Sitting in the front row at a Senate Foreign Relations Committee hearing, directly in sight of committee Chairman John Kerry, two women discreetly held up two pink cardboard signs that read "U.S. War = Terrorism" and "Drone Attacks Kill Civilians."
The women, Toby Blome and Martha Hubert, are part of Code Pink, a nationwide antiwar group that formed in 2002. They were quietly protesting the wars in Iraq and Afghanistan as former CIA agent Robert Grenier testified that a significant increase in troops is required to fend off al-Qaida in the latter country. Since the beginning of the Iraq war in 2003, Code Pink protesters had been a common, often colorful, presence on Capitol Hill.
But starting in 2006, when the Democrats took control of Congress, Code Pink and other antiwar groups lessened their activity. After Barack Obama was elected president, the antiwar movement stagnated.

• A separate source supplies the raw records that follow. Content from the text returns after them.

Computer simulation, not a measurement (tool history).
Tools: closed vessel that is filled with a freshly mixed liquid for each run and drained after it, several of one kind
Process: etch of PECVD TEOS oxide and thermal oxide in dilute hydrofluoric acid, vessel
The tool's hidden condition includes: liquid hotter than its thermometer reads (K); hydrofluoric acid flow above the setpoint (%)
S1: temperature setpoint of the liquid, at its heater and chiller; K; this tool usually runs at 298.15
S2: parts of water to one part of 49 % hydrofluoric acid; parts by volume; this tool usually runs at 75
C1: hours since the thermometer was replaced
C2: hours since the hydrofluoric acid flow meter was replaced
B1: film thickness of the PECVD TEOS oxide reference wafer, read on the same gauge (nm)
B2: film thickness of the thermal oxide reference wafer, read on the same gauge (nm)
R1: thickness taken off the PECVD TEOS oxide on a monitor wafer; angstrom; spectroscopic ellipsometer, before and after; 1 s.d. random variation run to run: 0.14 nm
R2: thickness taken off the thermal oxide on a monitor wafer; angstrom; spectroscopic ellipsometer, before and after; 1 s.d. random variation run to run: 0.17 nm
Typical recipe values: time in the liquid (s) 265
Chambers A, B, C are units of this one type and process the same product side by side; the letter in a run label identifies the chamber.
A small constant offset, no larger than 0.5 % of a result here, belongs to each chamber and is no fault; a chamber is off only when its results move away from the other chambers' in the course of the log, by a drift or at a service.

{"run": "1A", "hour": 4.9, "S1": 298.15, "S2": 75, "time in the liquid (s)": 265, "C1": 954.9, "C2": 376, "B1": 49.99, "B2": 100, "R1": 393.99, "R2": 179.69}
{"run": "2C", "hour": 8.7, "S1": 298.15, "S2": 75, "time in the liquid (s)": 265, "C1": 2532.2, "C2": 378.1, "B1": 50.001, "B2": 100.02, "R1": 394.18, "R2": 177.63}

"Fewer and fewer people were showing up for national meetings, and the fundraising dried up to almost nothing," said Susan Lamont, former president of the board of directors of the now defunct "Not in Our Name" antiwar group. Lamont said such organizations had assumed that Obama's election would mean a speedy withdrawal of U.S. forces from Iraq and Afghanistan, but they placed too much hope in him, considering his calls for a new focus on the Afghanistan war.
However, Scott Keeter, director of survey research for the Pew Research Center, said that people got what they wanted from Obama. "The protests that were associated with the war in Iraq have declined, but that's because the war in Iraq is winding down," he said. Keeter said it's important to makes a distinction between the general public and antiwar movement. "Generally speaking, Americans have never been much on movements," he said.
The public, according to Keeter, was staunchly opposed to the war in Iraq, but not the one in Afghanistan. "In public opinion, only a minority opposed" both, he said. So when Obama announced the Iraq withdrawal timetable, many people were satisfied and no longer saw the need to actively protest. But there were other factors in the decline of the antiwar movement, according to Eric Garris, director and founder of Antiwar.com. He cited a combination of war fatigue, domestic issues taking the forefront in public debate and the Bush administration leaving office.
"Unfortunately, a lot of the antiwar movement during the Bush administration was more anti-Bush than antiwar," said Garris, who added that Americans are more occupied with issues such as health care reform and the economic crisis. And many people were disillusioned after years of protesting without results.
With waning public approval of the Afghanistan war, however, antiwar groups have noticed an increase in support. "We've had a lot of decentralized action in October," said Gael Murphy, co-founder of Code Pink.
Antiwar actions such as the committee hearing protest, in which Blome and Hubert participated in earlier this month, have slowly started to reemerge. So far this year there have been eight official "disruption of Congress" arrests, compared with only four in all of 2008, according to Capitol Hill Police. These types of protests are likely to increase, said Murphy.
"There is a growing dissatisfaction with Obama's foreign policy and people are mobilizing," she said. "And I think we're going to see much more activity in the fall."